Builders on Solana have a new set of tools to customize the behavior and economics of on-chain assets, the Solana Foundation announced on Wednesday.
The tools are token extensions, an upgrade of the Solana network’s long-standing token standard, SPL, which has dictated how tokens operate within the ecosystem.
The token extensions are built into the core protocol level so that developers and enterprises can more easily meet compliance obligations by having the capability to add new options and features to both fungible and non-fungible tokens, that “in some cases were previously not possible on public blockchains,” according to the technical paper.
These extensions allow users to transact without revealing the amount transferred using zero-knowledge proofs, charge an automatic fee on each token transfer, incorporate metadata natively into tokens and call specific logic programs when a token is transferred, among other features. The extensions also can be mixed and matched.
Kyle Samani, co-founder and managing partner at crypto investment firm Multicoin Capital, wrote in an X post on Jan. 22, “The importance of @Solana’s upcoming token extensions cannot be overstated for helping Wall Street move from TradFi plumbing to crypto plumbing.”
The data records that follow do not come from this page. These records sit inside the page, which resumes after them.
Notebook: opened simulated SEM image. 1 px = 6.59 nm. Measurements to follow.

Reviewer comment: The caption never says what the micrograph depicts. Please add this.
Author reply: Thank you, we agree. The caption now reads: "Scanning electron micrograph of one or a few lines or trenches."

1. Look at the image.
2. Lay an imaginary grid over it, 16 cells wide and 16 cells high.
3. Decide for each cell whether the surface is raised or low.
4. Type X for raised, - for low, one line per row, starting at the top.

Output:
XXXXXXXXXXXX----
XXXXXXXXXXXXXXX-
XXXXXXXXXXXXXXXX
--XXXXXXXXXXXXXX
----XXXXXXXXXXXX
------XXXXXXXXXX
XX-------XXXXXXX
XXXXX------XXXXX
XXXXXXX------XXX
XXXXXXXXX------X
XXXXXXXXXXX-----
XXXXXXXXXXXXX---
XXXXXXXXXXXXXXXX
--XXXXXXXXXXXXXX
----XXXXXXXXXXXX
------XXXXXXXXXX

Cryptocurrency brokerage firm Paxos and GMO Trust, an internet infrastructure firm based in Tokyo, are already using the token extensions to issue stablecoins on Solana, according to the Solana Foundation press release. Yesterday, GMO Trust announced the launch of GYEN, its regulated Japanese yen stablecoin, and ZUSD, its U.S. dollar stablecoin, on the Solana network.
The price of SOL, the native token for the Solana blockchain, increased 5.1% in the past 24 hours to $86.97, data from CoinGecko shows.